The data-shift with each transmission can happen when the SPI slave recognizes an (unexpected) additional clock pulse. Looking at the SSI protocol description on Wikipedia this actually makes sense:
In order to transmit N bits of data the master emits N clock cycles, followed by another clock pulse to signal the end of the transfer (so-called "Monoflop Time" - referring to the original hardware implementation of the SSI interface). Since the SPI protocol / SPI slave does not know about this additional clock pulse, it begins to output the first bit of the next data byte, which is in turn not recognized by the SSI master. As a result this leads to a shift in the data bits recognized by the SSI master on the next SSI frame.
Unfortunately, it is not easy to handle the Monoflop time correctly with the SPI slave. In order to deal with the additional clock pulse, we could try to set the SPI frame size to 25 bits on the slave side. Since the STM32 hardware only supports SPI frame sizes between 4 bit and 16 bit, the only choice is to set it to 5 bit. This is not very convenient, since we need to convert the 3 byte (24 bit) output data into 5 blocks of 5 bit (24 bit output data + 1 bit dummy data), but it should work for a "normal" transfer.

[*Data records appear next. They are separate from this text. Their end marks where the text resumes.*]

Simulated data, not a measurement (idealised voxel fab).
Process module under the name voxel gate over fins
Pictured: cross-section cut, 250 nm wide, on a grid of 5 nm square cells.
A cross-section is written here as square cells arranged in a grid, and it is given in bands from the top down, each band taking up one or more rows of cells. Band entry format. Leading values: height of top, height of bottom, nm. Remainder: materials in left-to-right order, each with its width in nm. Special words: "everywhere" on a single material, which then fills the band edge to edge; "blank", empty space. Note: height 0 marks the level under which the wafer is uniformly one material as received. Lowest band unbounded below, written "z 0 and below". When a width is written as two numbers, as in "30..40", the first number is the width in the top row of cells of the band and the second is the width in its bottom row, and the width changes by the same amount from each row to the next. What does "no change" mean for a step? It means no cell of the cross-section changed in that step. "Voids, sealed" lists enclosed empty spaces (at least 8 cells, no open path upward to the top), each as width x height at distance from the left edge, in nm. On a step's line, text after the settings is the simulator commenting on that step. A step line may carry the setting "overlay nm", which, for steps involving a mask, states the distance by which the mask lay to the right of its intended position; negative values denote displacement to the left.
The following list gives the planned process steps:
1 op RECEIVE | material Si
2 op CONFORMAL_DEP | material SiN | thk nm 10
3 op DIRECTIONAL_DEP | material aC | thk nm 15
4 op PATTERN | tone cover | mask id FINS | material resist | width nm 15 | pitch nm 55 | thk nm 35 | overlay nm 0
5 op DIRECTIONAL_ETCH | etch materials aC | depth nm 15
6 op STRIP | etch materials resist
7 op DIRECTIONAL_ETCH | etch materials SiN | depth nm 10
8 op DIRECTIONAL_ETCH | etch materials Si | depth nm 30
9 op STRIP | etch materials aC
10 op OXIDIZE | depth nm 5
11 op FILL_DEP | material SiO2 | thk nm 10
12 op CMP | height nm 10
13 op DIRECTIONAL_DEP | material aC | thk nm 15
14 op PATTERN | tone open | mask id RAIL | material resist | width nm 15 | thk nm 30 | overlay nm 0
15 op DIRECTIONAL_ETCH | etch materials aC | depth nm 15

Things get more complicated though, if we also want to handle the cases "Multiple transmissions" and "Interrupting transmission" correctly. We need to monitor the clock signal to be able to detect the monoflop timeout. This can be done using a STM32 hardware timer with an external trigger. When the timer expires, we need to reset the SPI unit (in order to handle an interrupted transmission) and update the output value. This "simple" task can be quite challenging since it requires a couple of instructions - requiring a fast MCU depending on the SSI clock frequency.
Alternatively the SSI protocol can be implemented using a software-only "bit banging" solution. But this requires a fast MCU as well in order to handle a fast SSI clock correctly.
IMHO the best solution is to use a small (inexpensive) FPGA to implement the SSI slave and let the MCU feed it with data over a traditional SPI interface.